8 March, 2017An IndustriALL Global Union project in ten countries in Sub-Saharan Africa has increased women’s participation in trade unions and created gender policies in unions at the national level, often for the first time.
IndustriALL’s union building programme in Botswana, Burkina Faso, Cameroon, DRC, Ghana, Ivory Coast, Tanzania, Togo, Uganda, and Zimbabwe is aimed at developing democratic and transparent trade unions and organizing new members. The project, which was funded by trade union solidarity organizations, Union to Union and FNV Mondiaal, promotes greater participation by women in decision-making and leadership positions.
Women made up an average of 38 per cent of all union building activities, which is above the 25 per cent target that had been set for the region.
In 2016, the Zimbabwe Chemical & Plastics Workers Union and the Nation Union of Clothing Industry (Zimbabwe), amended their constitutions to include women structures, and appointed women to their national executive committees for the first time.
In addition, the Zimbabwe Energy Workers Union appointed a female president and increased women on its national executive committee by 8 per cent. It also achieved 30 per cent women’s representation target in recruitment, 50 per cent women in the collective bargaining team, 67 per cent on the finance committee and 50 per cent women on the union’s steering committee.
In Uganda, the Chemicals Petroleum and Allied Workers Union established national women’s structures, while the Textile Garments Leather and Allied Workers Union increased women negotiators from three to six.
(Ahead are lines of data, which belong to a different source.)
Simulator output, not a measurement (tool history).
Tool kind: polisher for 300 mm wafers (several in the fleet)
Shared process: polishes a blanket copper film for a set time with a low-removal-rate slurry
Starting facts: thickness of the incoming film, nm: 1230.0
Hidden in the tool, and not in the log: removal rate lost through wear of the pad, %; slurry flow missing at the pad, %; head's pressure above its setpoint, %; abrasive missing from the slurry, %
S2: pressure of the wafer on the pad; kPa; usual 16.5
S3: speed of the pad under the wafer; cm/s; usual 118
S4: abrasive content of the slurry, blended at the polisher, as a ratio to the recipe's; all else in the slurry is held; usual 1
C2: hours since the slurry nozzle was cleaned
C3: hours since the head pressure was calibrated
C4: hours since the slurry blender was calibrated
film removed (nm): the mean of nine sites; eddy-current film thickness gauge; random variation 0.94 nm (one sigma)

Elsewhere, IndustriALL Women's Committees were formed in Ghana and Cameroon in 2016, and IndustriALL affiliates developed organizing drives for increasing women members in Cameroon and Burkina Faso.
“The challenges for trade unions in Africa are significant but greater participation by women, particularly in leadership positions, will strengthen unions and lead to a better future for men and women,” said Tendai Makanza, Project Coordinator, IndustriALL Sub-Saharan Africa.